We can avoid the oracle problem by using a decentralized oracle network, which pulls data from multiple sources; if one data source is hacked or fails, the smart contract will still function as intended.

# Security

An oracle is only as secure as its data source(s). If a dapp uses Uniswap as an oracle for its ETH/DAI price feed, an attacker can move the price on Uniswap to manipulate the dapp's understanding of the current price. An example of how to combat this is a feed system like the one used by MakerDAO, which collates price data from many external price feeds instead of just relying on a single source.

# Architecture

This is an example of simple Oracle architecture, however, there are more ways to trigger off-chain computation.
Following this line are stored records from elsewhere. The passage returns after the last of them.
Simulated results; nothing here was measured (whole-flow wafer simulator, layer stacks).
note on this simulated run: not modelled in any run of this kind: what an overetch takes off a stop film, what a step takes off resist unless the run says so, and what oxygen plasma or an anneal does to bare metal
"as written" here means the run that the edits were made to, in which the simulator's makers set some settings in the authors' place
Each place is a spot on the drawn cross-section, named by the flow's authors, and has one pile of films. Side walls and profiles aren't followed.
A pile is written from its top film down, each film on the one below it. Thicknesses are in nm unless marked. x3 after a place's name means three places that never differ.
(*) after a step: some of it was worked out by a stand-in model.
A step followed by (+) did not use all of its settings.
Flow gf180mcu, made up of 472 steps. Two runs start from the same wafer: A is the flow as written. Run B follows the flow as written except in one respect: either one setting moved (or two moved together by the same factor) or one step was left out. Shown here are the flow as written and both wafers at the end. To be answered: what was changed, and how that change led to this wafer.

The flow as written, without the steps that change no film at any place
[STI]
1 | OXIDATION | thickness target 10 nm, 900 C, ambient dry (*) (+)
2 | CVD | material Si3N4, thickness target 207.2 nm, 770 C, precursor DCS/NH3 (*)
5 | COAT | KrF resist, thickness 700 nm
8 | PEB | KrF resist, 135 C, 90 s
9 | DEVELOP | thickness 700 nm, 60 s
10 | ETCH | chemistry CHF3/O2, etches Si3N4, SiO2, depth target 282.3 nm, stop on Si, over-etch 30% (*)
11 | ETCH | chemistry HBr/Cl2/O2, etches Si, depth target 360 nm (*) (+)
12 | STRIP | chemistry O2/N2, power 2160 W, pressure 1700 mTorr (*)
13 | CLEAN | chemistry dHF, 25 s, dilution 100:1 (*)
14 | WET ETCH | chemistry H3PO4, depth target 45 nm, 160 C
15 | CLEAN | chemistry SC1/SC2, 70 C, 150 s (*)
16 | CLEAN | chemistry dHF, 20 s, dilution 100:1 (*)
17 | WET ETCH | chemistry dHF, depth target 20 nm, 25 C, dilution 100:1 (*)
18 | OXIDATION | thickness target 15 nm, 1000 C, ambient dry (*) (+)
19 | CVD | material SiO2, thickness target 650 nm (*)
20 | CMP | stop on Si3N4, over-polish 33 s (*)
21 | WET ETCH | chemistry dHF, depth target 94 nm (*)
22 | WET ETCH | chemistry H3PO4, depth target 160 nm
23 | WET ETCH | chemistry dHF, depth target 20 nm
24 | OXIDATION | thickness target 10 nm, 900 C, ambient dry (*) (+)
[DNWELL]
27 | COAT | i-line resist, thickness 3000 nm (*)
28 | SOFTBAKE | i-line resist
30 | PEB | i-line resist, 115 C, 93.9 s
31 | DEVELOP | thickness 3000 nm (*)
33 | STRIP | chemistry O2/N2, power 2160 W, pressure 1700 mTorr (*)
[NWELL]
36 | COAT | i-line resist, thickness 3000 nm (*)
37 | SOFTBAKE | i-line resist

  1. Emit a log with your smart contract event
  2. An off-chain service has subscribed (usually using something like the JSON-RPC eth_subscribe command) to these specific logs.
  3. The off-chain service proceeds to do some tasks as defined by the log.
  4. The off-chain service responds with the data requested in a secondary transaction to the smart contract.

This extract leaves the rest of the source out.